The radio galaxy 3C31, observed with LOFAR by Heesen et al (2018), is shown in red on top of an optical image. LOFAR reveals the radio galaxy to be more than 3 million light years in size.
Credit: Volker Heesen and the LOFAR surveys team.
51 stations, scattered across Northern Europe and linked via fibre optics, form the huge virtual receiving antenna of the LOFAR radio telescope. Since 2010, astronomers have discovered hundreds of thousands of galaxies and gained countless scientific insights with it.

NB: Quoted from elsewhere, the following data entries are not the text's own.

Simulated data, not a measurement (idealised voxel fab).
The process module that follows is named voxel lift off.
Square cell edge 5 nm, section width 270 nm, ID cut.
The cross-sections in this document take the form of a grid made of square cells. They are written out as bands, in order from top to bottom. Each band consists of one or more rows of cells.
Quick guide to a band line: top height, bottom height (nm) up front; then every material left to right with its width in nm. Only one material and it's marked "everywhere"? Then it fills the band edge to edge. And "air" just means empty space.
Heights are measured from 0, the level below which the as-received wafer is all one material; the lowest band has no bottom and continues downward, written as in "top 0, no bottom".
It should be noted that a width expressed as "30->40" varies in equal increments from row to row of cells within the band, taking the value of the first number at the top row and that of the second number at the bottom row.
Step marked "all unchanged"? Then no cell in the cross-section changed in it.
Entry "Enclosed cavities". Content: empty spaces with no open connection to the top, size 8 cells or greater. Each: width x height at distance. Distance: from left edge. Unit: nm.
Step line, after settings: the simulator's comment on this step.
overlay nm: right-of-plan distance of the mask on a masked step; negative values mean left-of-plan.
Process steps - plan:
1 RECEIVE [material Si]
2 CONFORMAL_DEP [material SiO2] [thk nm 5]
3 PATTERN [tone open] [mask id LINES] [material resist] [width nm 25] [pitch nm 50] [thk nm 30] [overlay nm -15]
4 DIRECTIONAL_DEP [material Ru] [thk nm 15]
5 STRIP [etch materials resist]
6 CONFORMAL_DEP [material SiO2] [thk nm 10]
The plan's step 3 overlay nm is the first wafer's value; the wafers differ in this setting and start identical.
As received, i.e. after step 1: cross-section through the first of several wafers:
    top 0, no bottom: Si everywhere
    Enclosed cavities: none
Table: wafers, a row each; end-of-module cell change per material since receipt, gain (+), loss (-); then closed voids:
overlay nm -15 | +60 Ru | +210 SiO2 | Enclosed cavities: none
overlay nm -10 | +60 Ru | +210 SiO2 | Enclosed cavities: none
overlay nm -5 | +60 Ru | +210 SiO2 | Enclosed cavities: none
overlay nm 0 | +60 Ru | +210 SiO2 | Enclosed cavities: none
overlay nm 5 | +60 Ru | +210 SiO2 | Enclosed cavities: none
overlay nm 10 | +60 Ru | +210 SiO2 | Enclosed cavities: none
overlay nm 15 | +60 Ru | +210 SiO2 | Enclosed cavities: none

LOFAR, the precursor of a new type of radio telescope, uses many thousands of interconnected small antennas instead of a single large receiving dish. They are grouped into 51 so-called stations: fields with hundreds of simple antennas no more than 1.7 metres high. The stations are located in the Netherlands, in Germany, France, Sweden, Great Britain, Poland and Ireland. The DE605 station is located directly southeast of Forschungszentrum Jülich.
Fast optical fibre links transport the measurement signals of all stations to supercomputers. These sort the signals of all individual antennas and connect them to form a virtual receiving dish with a diameter of 1,900 kilometres. With it, even weak signals that hit the earth very close together can be distinguished. The measurements generate vast amounts of data. It would take conventional computers centuries to process them; thanks to supercomputers and innovative algorithms, processing takes one year.
LOFAR is coordinated by the Dutch research institute ASTRON.
In space, besides the visible light of the stars, there are also other forms of electromagnetic radiation. These include radio waves. In contrast to light, radio signals also penetrate dust and gas clouds between the stars. Radio telescopes on earth can receive these signals, which provide valuable information about invisible areas in space. The larger the collecting surface, the better the telescope can resolve the details of the signals. The radio telescope LOFAR (short for “Low Frequency Array”) measures radio waves in a wavelength range that was, in previous years, largely unexplored: from 1 to 10 metres.
petabytes of LOFAR data is how much Forschungszentrum Jülich houses. This is about a third of all LOFAR data, corresponding to about 15 billion mobile phone photos.
An international team of scientists has converted the radio signals received by LOFAR into visible images. This cost enormous amounts of telescope and computing time. With the aid of supercomputers – including Jülich – the researchers created a new, publicly accessible sky map from these images. The map also shows many previously unknown galaxies, which are often billions of light years away. It allows astronomers to study the evolution of galaxies in unprecedented detail, and this is just the beginning: the current map covers only two per cent of the area of the sky that is to be captured with LOFAR.
The LOFAR data show that there is a massive black hole in the centre of most galaxies. It reveals itself by so-called jets – rays of matter generated by magnetic fields encircling the black hole. “With LOFAR, we can count the number of supermassive black holes in space and follow their cosmic evolution,” explains Prof. Ralf-Jürgen Dettmar of Ruhr Universität Bochum, one of the astronomers involved. Hence, the scientists hope to be able to clarify in the future where black holes come from and what influence they have on the galaxies in which they are located. Using the LOFAR data, the researchers have already been able to show that black holes are constantly growing.
“The LOFAR data is one of the largest astronomical data collections in the world.”
Prof. Thomas Lippert, Director of the Jülich Supercomputing Centre, one of three LOFAR data centres
With the aid of LOFAR, astronomers from Germany have discovered that magnetic fields exist not only within galaxies, but also between them. Although this had previously been suspected, it had not yet been proven. LOFAR even provided evidence that the entire space between the galaxies could be magnetic.
LOFAR can also be used to study pulsars, galaxy clusters and solar activity. However, the telescope also receives radio signals of earthly origin: for example, researchers used it to discover new processes in the formation of lightnings.